P-47/F4U/P-38/F6F have a lot of planes parts with some weight far away from the GC. It's not good for inertia moments. Moreover if you compare the rolling wing to a turning windmill blade, it takes a cubic low for speed for a linear lengh increase. Applying that model, the 10% smaller wing should turn 33,1% faster using the same energy for that.

BTW the best warbird "roller" from european collectors seems to be the Yak-11 (and so probably the 3). But it performs it at a much lower speed (250-300 km/h). You can easily see it from a flight demonstration at the Ferté Alais or Meulun-Villaroche with a good pilot on commands.

Moroever; i dont think that "your" L-39 has a better roll rate than "my" Yak-55* ! 

*An old souvenir (1994...).

Regards


----------



## renrich (Oct 31, 2009)

The spec sheet I have on the L39 shows a RR of 300 degrees per second at 250 KIAS. Believe me that when I threw the stick hard against my leg it rolled plenty fast. Hard to tell without a stop watch but it seemed like almost gorrilla one.


----------



## Civettone (Oct 31, 2009)

Kurfürst said:


> Keep in mind the chart shows peak roll rates - roll acceleration is not shown, ie. the ability of the aircraft to roll quickly. This can be significantly different, as some aircraft were quick and brisk in their rolls, others were sluggish and lazy, and though eventually speeded up, this has of less practical use in combat.
> 
> The practical rolling manouverability in combat is better gauged by time to bank figures, which would take into account the initial acceleration as well.


Thankfully someone pointed this out !!!
The same goes for the climb and turn rate. All you see charts or information about is about constant climbing/turning/rolling but not about the instantaneous climb/roll rate.

This acceleration is sooo important but never gets much attention. I also believe that is what the real strength of the Bf 109 and Fw 190 was...

Kris


----------



## Altea (Oct 31, 2009)

renrich said:


> The spec sheet I have on the L39 shows a RR of 300 degrees per second at 250 KIAS. Believe me that when I threw the stick hard against my leg it rolled plenty fast. Hard to tell without a stop watch but it seemed like almost gorrilla one.




Ok, ok...So share your full spec sheet with us! It' from a great kind of interest as a "study subject" for short winged planes as I-16, Yaks, Laggs; 109s...


There is moreover, not such an information in russian pilot's notes booklet about that, and you're the L-39 specialist here, not me.

Regards


----------



## billswagger (Jan 6, 2010)

Its pretty much a no brainer. The FW190 was much better in roll at typical combat speeds and really only clipped wing spitfires came close to matching the rate of roll.

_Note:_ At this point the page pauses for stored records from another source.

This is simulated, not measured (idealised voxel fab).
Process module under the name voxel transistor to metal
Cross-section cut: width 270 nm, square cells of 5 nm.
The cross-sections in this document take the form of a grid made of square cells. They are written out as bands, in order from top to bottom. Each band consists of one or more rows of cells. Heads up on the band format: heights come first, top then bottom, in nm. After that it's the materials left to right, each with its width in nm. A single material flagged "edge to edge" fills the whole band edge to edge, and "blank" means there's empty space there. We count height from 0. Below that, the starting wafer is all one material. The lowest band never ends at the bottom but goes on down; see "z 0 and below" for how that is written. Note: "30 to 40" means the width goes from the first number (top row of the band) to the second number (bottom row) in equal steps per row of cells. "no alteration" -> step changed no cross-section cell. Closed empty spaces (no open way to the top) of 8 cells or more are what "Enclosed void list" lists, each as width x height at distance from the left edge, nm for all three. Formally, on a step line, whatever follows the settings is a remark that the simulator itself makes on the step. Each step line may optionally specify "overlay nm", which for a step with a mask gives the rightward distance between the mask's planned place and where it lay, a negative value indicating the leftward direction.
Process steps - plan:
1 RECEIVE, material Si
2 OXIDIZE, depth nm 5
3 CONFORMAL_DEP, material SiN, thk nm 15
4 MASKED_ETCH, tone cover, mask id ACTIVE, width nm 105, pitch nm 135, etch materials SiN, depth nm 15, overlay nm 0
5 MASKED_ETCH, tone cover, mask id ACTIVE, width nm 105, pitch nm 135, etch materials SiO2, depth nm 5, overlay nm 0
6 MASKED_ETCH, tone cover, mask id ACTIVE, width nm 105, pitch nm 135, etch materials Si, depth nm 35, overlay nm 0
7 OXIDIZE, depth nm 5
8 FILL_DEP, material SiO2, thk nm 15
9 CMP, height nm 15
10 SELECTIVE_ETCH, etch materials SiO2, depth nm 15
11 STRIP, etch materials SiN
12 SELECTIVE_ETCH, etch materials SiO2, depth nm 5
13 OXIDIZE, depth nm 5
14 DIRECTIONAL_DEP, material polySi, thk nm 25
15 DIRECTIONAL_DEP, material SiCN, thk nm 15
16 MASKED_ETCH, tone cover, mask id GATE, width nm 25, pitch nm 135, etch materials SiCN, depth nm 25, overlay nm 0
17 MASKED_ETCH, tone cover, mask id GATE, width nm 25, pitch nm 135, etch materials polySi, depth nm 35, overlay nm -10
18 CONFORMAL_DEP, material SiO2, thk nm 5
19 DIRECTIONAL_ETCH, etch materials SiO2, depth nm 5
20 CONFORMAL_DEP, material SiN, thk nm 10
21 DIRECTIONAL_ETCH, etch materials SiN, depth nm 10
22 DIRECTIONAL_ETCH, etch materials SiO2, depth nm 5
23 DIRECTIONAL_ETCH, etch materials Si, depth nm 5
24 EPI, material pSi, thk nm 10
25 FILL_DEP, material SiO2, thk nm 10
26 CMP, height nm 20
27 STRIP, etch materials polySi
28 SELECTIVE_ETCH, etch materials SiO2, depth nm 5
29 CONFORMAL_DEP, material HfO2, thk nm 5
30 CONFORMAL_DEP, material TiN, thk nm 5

I think the jug has its reputation for good roll performance because it was designed to fly at higher speeds where the ailerons were adjusted to still be able to respond even under moderate compressibility. Also the control feel in such rolls was said be comfortable where rolls in the P-51, and P-38 were said to be heavier above 300IAS. (save: until hydraulic s on the 38 were used)

It is its ability to roll at high speeds where it was more impressive than a spitfire, and where the FW would lose roll performance. So perhaps that is where the myth is perpetuated. I just think that typical combat speeds were usually between 250-300IAS and any roll advantage would still be in an FW190s favor. Planes diving to get away might roll and maneuver to lose a tailing plane, so perhaps in this area of the envelope the two planes were more close in roll rate. 

bill


----------



## barney (Jan 6, 2010)

Rolling quickly just keeps you in the enemy's gun sight. Rolling is only useful in assuming the correct attitude for turning. So, rolling and turning are components of the same maneuver. In other words, if you have an aircraft that is good roller but a lousy turner, how fast the aircraft can roll doesn't mean much if all your enemy has to do is touch his rudder to shoot you down. So, I suggest, to be meaningful, the two in combination should be considered.


----------



## timshatz (Jan 6, 2010)

barney said:


> Rolling quickly just keeps you in the enemy's gun sight. Rolling is only useful in assuming the correct attitude for turning. So, rolling and turning are components of the same maneuver. In other words, if you have an aircraft that is good roller but a lousy turner, how fast the aircraft can roll doesn't mean much if all your enemy has to do is touch his rudder to shoot you down. So, I suggest, to be meaningful, the two in combination should be considered.



But there are also a bunch of different rolls. Snap roll, barrell roll, ect. 

I think you're talking about a slow roll. But something like a snap roll can be useful to get you out of the gunsight quickly. Kind of a horizontal displacement to one direction or the other.


----------



## barney (Jan 6, 2010)

timshatz said:


> But there are also a bunch of different rolls. Snap roll, barrell roll, ect.
> 
> I think you're talking about a slow roll. But something like a snap roll can be useful to get you out of the gunsight quickly. Kind of a horizontal displacement to one direction or the other.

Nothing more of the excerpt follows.